In fairness to Elway, the Broncos would have been nowheresville without him. Rice was playing with Montana, Roger Craig and Dwight Clark. Elway had "The Three Amigos." We'll let you look that group up. (HINT: The movie was better.) The Hall of Fame quarterback managed to push Denver to a Super Bowl, despite merely a good season, not a transcendent campaign. Rice's incredible year is what morphed him from a Pro Bowl wideout to Jerry Rice.
My pick: Elway keeps his MVP trophy, but shares the honor with Rice.
The most interesting debate
Pore over the MVP winners since 1957, and the most unusual name you'll find beyond Mark Moseley is Alan Page -- a defensive tackle! Page was unstoppable in the early '70s, an off-the-charts smart interior defender who could disrupt blocking schemes before they ever got going. Why was this so important? Because the early '70s were the deadball era of the NFL, a time when teams rushed the football more than half of the time and threw the deep ball less than they did in the 1960s. According to AP reports from the time, he recorded 109 solo tackles (with 35 assists) and 11 sacks. Wow.
So, was he really more important than Roger Staubach?

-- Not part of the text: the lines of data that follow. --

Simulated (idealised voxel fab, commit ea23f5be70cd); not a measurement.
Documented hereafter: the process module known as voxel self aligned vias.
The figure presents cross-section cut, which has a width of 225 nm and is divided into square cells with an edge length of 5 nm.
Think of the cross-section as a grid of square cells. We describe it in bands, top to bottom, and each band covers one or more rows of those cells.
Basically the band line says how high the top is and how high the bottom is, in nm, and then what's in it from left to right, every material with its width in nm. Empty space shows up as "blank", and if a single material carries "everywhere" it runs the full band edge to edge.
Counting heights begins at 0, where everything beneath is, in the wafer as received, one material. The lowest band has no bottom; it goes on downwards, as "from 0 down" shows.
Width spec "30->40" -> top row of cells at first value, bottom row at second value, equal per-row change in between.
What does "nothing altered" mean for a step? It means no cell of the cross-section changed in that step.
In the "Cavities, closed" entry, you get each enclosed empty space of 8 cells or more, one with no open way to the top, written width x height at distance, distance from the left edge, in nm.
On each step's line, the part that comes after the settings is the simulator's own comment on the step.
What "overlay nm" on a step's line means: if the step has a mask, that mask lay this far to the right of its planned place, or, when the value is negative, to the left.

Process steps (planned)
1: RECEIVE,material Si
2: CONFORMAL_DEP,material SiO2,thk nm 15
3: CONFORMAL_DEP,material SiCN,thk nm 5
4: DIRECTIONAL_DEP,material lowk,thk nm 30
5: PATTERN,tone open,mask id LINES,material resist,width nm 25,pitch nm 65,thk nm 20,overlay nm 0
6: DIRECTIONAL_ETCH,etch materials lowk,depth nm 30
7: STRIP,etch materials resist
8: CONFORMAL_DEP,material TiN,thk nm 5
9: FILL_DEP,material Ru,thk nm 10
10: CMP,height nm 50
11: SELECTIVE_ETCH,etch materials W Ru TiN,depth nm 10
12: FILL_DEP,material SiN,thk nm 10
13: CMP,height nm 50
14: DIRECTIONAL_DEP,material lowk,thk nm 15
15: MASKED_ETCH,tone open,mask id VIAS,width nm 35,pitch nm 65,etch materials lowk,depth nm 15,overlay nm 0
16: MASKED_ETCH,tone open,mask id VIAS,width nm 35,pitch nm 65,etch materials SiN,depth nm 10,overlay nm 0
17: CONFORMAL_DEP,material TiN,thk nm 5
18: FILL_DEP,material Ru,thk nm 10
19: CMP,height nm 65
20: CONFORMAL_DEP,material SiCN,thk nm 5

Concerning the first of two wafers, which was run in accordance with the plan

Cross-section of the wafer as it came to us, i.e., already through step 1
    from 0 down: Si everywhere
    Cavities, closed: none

The Cowboys quarterback endured -- then triumphed in one of the craziest seasons an elite player could ever have. Staubach rotated with Craig Morton -- first by game, then play by play. Read that last line again. After Dallas sputtered to a 4-3 start, head coach Tom Landry (mercifully) decided on Staubach. Voila! Staubach led Dallas to 10 straight victories, including the triumph in Super Bowl VI. No one would equal Staubach's 104.8 passer rating over the next dozen years, until Dan Marino produced the greatest offensive season of all time in 1984. (Marino did win the MVP that season, thankfully.) Oh, and back in '71, Staubach averaged 8.4 yards per scramble, to boot.
My pick: Staubach over Page. But this one's agonizing. Defensive players do belong in the MVP race.
Tough argument, but I'll give it a good college try
Like Elway's Broncos in '87, who knows how the Packers would've fared sans Brett Favre in 1997? Educated guess: They wouldn't have been playing an older Elway's Broncos in Super Bowl XXXII. Now, I like the Co-MVP more than most other people I know, but this was one year when Favre could have been left at the door. After all, he already won the award in both 1995 and '96. By '97, the media love affair with the Packers quarterback was somewhere between "An Officer and a Gentleman" and "Ghost." Meanwhile, Barry Sanders ghosted enough dudes to make any girl on Bumble proud.
The 1997 season represented the apex of the most elusive running back the NFL has ever known. Sanders rushed for 2,053 yards at an astonishing 6.1 yards per carry. While the '90s Lions had a few solid teams -- Sanders was not always the one-man army revisionist historians claim he was -- there were times Sanders carried Detroit. In '97, he went over 100 yards in each of the last 14 regular-season games (averaging 22 carries for 143 yards in that span). But when the Bucs sold out on defense to shut down the running back in the Wild Card Round, Scott Mitchell couldn't pick up the slack. The Honolulu Blue went down, 20-10.
And what of the would-be solo MVP? Played one more season, then squirted and darted off into the sunset.
My pick: I've convinced myself! Sanders doesn't Co-MVP with anybody.